Time measurement PPX

The time measurement PPX is an OCaml preprocessing tool that intends to embed generated benchmark tooling into specific pieces of OCaml code.

It is able to measure the time spent in the execution of annotated OCaml expressions and to log these measurements when desired. Since it uses Mavryk_event_logging for the logging part, this PPX can easily be used together with Tezt framework to perform the benchmarking of specific parts of Mavkit node.

This PPX is only intended to be used for tests. As the current runtime implementation performs memory allocation, an unwise usage could mess with the garbage collector or blow up your memory.

PLEASE, MAKE SURE THAT IT IS NOT ACTIVATED WHEN COMPILING CODE FOR PRODUCTION.

Getting started

Suppose we want to measure the performance of some specific parts of the following OCaml function inside the module lib_my_module:

let my_function () =
  let open Lwt_syntax in
  let a = f () in
  let b = g () in
  let* c = h () in
  foo a b c

Suppose also that module lib_my_module contains the following dune file:

(library
  (name mavryk_my_module)
  (libraries lwt)
  (flags (:standard -open Lwt)))

We can measure the execution time of f () and g () and log them by adding the following OCaml attributes:

let my_function () =
  let a = f () [@time.duration f_time] in
  let b = g () [@time.duration g_time] in
  let* c = h () in
  foo a b c [@time.flush]

[@time.duration] will be used to measure the time of f () and g () expressions execution and to name them respectively f_time and g_time. [@time.flush] will then be used to log these measurements.

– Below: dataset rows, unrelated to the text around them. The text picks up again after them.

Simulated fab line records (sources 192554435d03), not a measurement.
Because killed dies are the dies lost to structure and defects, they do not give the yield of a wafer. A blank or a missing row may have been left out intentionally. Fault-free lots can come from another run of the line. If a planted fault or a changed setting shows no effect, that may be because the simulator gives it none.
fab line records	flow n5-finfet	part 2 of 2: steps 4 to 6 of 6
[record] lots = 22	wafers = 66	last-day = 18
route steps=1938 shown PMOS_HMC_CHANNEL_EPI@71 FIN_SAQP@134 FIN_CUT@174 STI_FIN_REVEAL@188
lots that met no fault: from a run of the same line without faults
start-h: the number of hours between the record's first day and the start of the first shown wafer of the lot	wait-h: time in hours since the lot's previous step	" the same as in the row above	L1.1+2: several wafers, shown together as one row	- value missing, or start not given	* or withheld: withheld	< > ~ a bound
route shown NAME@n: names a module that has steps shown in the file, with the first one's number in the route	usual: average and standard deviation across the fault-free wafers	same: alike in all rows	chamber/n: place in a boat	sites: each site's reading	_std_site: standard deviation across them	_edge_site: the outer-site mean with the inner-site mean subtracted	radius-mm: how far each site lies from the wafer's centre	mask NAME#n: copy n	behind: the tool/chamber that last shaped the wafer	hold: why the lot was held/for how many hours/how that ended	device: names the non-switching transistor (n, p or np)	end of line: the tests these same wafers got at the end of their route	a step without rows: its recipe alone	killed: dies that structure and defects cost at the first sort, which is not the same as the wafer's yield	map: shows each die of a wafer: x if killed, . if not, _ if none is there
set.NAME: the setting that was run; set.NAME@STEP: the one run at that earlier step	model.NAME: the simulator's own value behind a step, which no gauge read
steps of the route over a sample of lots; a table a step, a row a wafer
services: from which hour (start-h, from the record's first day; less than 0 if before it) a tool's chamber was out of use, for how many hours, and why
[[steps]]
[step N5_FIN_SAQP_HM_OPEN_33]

When the preprocessing will occur, the code will be transformed as follows:

let my_function () =
  let a = Mavryk_time_measurement_runtime.Default.Time_measurement.duration
    ("f_time", [])
    (fun () -> f ())
  in
  let b = Mavryk_time_measurement_runtime.Default.Time_measurement.duration
    ("g_time", [])
    (fun () -> g ())
  in
  let* c = h () in
  Lwt.bind
    (foo a b c)
    (fun __flush__id__0 ->
      Lwt.map
        (fun () -> __flush__id__0)
        (Mavryk_time_measurement_runtime.Default.Time_measurement.flush ()))

Woah! What a mess… Let’s see what this means.

The first thing that can be noted is that our annotated expression f () has been wrapped in a closure fun () -> f () to delay the execution of f (). The resulting thunk is passed to the function Time_measurement.duration from the module Mavryk_time_measurement_runtime.Default along with the argument ("f_time", []).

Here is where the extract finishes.